If you’re spending a few days in country Australia and want something to do that is uniquely rural Australian and won’t cost you anything, find out if the town has livestock sale-yards and which days they operate then head on down for an interesting few hours.
We recently visited the Dalby cattle sales, held on Wednesdays at the saleyards just to the north of the town and just off the Warrego Highway as you exit on the way to Chinchilla. The highway runs out from the edge of Brisbane, the capital of Queensland State, pretty much straight out west past Toowoomba through other communities with equally interesting names including Wallumbilla, Muckadilla, Mungallala and on to Charleville, a distance of over 700 kilometres. Dalby is about 100km past Toowoomba and 200km from Brisbane.

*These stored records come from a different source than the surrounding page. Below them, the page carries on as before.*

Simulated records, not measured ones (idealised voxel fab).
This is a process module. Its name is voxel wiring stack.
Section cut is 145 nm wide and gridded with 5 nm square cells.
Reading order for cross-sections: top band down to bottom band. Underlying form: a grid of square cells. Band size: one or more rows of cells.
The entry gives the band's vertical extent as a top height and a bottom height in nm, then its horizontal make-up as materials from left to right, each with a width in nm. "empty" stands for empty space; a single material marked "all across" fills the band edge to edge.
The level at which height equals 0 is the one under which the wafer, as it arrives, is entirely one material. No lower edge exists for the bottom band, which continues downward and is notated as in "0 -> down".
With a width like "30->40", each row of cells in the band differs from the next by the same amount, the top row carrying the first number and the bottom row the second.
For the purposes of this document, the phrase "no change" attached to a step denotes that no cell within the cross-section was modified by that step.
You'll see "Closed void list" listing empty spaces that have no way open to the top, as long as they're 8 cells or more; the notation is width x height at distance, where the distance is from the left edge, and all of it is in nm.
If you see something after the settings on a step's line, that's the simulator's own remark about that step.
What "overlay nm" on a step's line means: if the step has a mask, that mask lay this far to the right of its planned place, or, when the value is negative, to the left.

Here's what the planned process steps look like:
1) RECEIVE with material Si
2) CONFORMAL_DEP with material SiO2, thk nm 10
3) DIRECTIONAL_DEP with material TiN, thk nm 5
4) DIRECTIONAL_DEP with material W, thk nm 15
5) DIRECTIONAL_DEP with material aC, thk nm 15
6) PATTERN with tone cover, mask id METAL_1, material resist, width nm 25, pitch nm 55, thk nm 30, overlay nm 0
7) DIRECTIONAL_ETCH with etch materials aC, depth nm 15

The day actually starts on Tuesday afternoon when the stock arrive, brought in by road train – multiple trailers, usually two but sometimes three, pulled by one head. The cattle are put in pens where they are allocated Lot numbers by which they will be sold on Wednesday.
Come Wednesday morning, the yards are a hive of activity very early as buyers and sellers watch the proceedings anxiously, the buyers hoping for a good price and the sellers hoping to cover their costs with a tidy profit. Some of the buyers will be agents for feedlots buying for fattening, others will be looking for breeders. The saddest pens hold the drought affected stock, not as many this particular day as in times of widespread drought where it may not have rained for many months or even years. As we wandered around the walkways up above the pens, we met and chatted with some of the owners who told us a little about their properties and cattle. I cannot have anything but admiration for the love of the land and their stock displayed by these tenacious people, both men and women.
No-one spoke to the auctioneer. He was busy running the show – rapid fire patter, sale and then recording by his offsiders and off to the next pen. We had a friendly wave from the staff on horses, mostly women, guiding the sold cattle off to the weighing station and then to holding pens for loading on to their trucks. We chatted briefly with the staff in the weighing station, a very efficient system of ‘In gate up, stock in’ weigh the Lot as one, then at the other side ‘Out gate up, stock out’.
The holding pen staff were very happy to chat in between opening and closing the correct gates and thrilled to pose for photos.
Needless to say, we didn’t get much conversation from any of the cattle. The stood mostly quietly in their pens. They had water to drink and there is a high roof providing ventilation and shade. Though there were some milkers, most of the cattle were beef cattle, of various breeds and ages.
If you have children, this is a great way to let them get up close to such animals, something lots of children from urban homes would never see. And not too bad an experience for mum and dad either!